Doniger conveniently designates all these disenfranchised groups by the catchall term of Pariah (a Tamil word for the caste whose members beat leather-topped drums; see p. 38). Doniger holds Hindu women, Pariahs, and non-Hindu minorities on par and informs us that whatever she writes about one also applies to the others (p. 39). “The Subaltern Hindu,” claims Doniger, rejected both hierarchy and violence whilst the expressed motivation promoting the bhakti movements mostly included women and Dalits within their ranks, and advocated a theology of love (pp.40-41).
This Hindu: the glory of Hinduism
The broader intellectual pluralism of the Vedas regards the world, or the deity, or truth itself as plural; the Vedas tackle the problem of ontology from several (plural) different angles, branching off from an ancient and still ongoing argument about the way the world is, about whether it is basically uniform or basically multiform.
“Rig Veda 10.121,” continues Doniger, “shows a tolerance, a celebration of plurality, even in asking unanswerable questions about the beginnings of all things” (pp. 128-129). Mahatma Gandhi captured this unifying essence when he suggested that the chief value of Hinduism lies in holding that all life is one (Organ 1970: 90-91). For this reason Doniger considers Gandhi to be the epitome of ‘This Hindu’ who embodied a truly tolerant individual pluralism as indeed do most rank-and-file Hindus. She traces it back to “the myths, to the paths charted by individuals like King Janashruti and Yudhisthira and in recorded history by Ashoka, Harsha, or Akbar or Mahadevyyakka or Kabir.” Gandhi took the inclusiveness and imagination of Hinduism for granted and contrasted it against the attitudes of Brahmins [representing ‘That Hindu’], whose ‘prejudices’ against both Dalits and Muslims Gandhi protested throughout his life (p. 688). The boast that Hinduism is tolerant and inclusive is not false. It is a true truism; however contradicted it may be by recurrent epidemics of intolerance and exclusion (p. 688).

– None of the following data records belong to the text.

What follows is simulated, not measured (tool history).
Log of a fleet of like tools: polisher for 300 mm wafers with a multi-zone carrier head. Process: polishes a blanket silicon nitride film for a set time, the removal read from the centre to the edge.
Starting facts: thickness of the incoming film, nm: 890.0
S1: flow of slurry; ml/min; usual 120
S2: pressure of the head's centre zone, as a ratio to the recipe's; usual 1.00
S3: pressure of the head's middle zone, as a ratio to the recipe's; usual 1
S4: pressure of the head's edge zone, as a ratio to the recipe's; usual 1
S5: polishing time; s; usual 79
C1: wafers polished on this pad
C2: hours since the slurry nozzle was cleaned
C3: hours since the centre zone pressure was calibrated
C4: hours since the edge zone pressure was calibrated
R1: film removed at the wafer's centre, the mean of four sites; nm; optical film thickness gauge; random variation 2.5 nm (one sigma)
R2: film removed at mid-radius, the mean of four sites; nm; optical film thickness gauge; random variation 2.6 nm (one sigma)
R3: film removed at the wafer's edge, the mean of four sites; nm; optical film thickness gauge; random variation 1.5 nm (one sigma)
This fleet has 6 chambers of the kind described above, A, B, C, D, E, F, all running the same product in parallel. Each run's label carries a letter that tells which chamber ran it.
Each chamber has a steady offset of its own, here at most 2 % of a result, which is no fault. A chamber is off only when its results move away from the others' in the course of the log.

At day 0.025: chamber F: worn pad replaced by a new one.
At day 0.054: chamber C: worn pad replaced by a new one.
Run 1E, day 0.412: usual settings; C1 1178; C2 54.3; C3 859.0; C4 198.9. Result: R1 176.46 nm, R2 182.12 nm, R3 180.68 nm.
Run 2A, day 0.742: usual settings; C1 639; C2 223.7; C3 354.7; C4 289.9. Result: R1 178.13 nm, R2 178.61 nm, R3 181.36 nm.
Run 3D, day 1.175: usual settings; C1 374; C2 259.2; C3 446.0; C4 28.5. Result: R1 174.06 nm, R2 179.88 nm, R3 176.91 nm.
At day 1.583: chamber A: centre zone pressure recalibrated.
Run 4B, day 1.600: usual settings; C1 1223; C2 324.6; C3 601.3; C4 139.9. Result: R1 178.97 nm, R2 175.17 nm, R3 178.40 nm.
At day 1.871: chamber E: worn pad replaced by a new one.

That Hindu: a blot upon Hinduism
According to Doniger, Hindu diversity inspires pride in some, anxiety in others. In particular, it provokes anxiety in those Hindus who are called Hindu nationalists or the Hindu right, or right-wing Hindus, or the Hindutva (Hinduness) faction, or more approximately, Hindu fundamentalists; they are against Muslims, Christians, and the wrong sort of Hindus (i.e. Subaltern Hindus). Their most powerful political organ is the BJP (Bharatiya Janata Party), with its militant branch, the RSS (Rashtriya Swayamsevak Sangh). Doniger sees her book as an alternative to the narrative of Hindu history that they tell (p. 14). “The Sanskritic Hindu” embedded violence in many forms of bhakti that he appropriated for himself. In more recent times, in the name of bhakti to Ram ‘The Sanskritic Hindu’ conspired with militant Hindu nationalists to tear down the Babri Mosque” (see pp. 689-690).
Doniger metaphorizes the high caste Hindu males as ‘top’ dogs that have oppressed and repressed everybody else in India since the ancient Vedic times. In Doniger’s reckoning, in the traditional history of India (a product of Brahmin imagination), religious minorities and social outcastes are reduced to a status of a ‘scape-dog’ (p. 145) (these include Muslims who ruled India for most of the last millennium). Doniger stigmatizes ‘That Hindu’ as superstitious, socially retrograde and obscurantist because he (allegedly) uses, among other things, suttee [Sati] as the banner of Hindutva to oppress not only women but Muslims and dissidents (p. 618). For Doniger, the cow is a central issue for the Hindutva faction, whose influence upon all branches of Indian life amounts to what some Indian academics and media personnel have called Saffronization (on the model of Sanskritization). “But are cows sacred in India?” asks Doniger “or is the idea of a ‘sacred cow an Irish bull (the old British chauvinist term for an ox-y-moron)? Sacred means a lot more than not to be killed and is, in any case, a Christian term that can be, at best, vaguely and inadequately applied in India” (p. 658).
Doniger claims that violence was embedded in Vedic sacrifice of cattle and horses. She situates the ritual violence in the social violence that it expressed, supported, and required, the theft of other people’s cattle and horses (p. 103). The Vedantic reverence for non-violence flowered in Gandhi; the Vedic reverence for violence flowered in the slaughters that followed Partition (p. 627). She finds instances in Indian history, where individuals have turned this tide of violence even against the current of zeitgeist. The emperors Ashoka and Akbar, and Mahatma Gandhi in our times initiated highly original programs of religious tolerance and curbing violence, going in the teeth of the practices of their times. Aurangzeb, Brigadier General Reginald Dyer, and M. S. Golwalkar, on the other hand, turned on the tide of violence (p. 21). Madhav Sadashiv Golwalkar (1906-1973), who was a leader of the Hindu organization known as the RSS claims Doniger, reflects a different sort of cultural schizophrenia from the creative dichotomies that have typified so much of Hinduism. He used the justifiable Hindu pride in religious tolerance to justify intolerance (p. 687).